Nov 30, 2006 22:58
That's exactly how I feel. I guess I will never be able to please everyone. Ever. I'm tired of this. I'm tired of people. I'm just tired.
Work was a bunch of bullshit today as usual, but ten times worst because I was in a crappy mood. I was in horrible pain, my head was pounding, and my feet were killing me. I always am on the assembly line, but of course the one day I'm pissy and upset, I'm deployed to cashiering. Go fucking figure. The person in before me didn't bother to stock, so I had NOTHING to work with. On top of that, some chick called off, so I was the ONLY cashier for two hours, and for 30 minutes, my line was out the door. I had to keep running to the back to get stuff, since today is let's be an ass to Chantel day, and people were getting pissed. I kept getting yelled at by rude customers all day that could'nt understand that I was doing the best I could. I just wanted to cry in a corner. I didn't leave until 2 hours after I should have.

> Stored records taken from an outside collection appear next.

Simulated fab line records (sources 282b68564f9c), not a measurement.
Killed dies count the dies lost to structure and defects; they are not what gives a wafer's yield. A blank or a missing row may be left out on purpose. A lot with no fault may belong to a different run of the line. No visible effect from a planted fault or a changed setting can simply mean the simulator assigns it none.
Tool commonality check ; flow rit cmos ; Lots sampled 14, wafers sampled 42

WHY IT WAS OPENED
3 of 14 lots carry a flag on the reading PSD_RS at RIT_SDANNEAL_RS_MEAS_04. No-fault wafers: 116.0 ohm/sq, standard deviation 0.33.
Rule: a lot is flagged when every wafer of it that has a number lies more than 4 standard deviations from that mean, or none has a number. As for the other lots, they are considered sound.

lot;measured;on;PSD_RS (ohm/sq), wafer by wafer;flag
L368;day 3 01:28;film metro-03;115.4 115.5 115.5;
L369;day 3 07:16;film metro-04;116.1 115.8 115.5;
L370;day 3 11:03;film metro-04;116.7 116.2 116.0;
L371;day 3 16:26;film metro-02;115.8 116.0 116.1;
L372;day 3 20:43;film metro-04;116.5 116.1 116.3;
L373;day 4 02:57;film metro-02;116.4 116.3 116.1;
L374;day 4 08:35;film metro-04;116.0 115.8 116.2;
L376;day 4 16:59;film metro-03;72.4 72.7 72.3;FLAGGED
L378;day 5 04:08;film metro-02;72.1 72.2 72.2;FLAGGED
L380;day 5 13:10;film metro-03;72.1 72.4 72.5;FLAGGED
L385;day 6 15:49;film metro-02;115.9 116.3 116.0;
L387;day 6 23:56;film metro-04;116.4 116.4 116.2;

I was supposed to see my mom this week, but I never can because I'm always at work. She is mad. My father is mad because I don't call as usual. I can't please anyone. Everyone has been yelling at me all day. All day.
Oh well, on a positive the Bengals are up 13-0.
Oh and UNC won last night!!! They are ranked 6, PLUS, they beat OSU, who is ranked 1!!! Oh Yes.
I'm so tired and drained. I have no idea how I just typed this all. It's painful and the words are running together. I just want to be alone. I feel alone.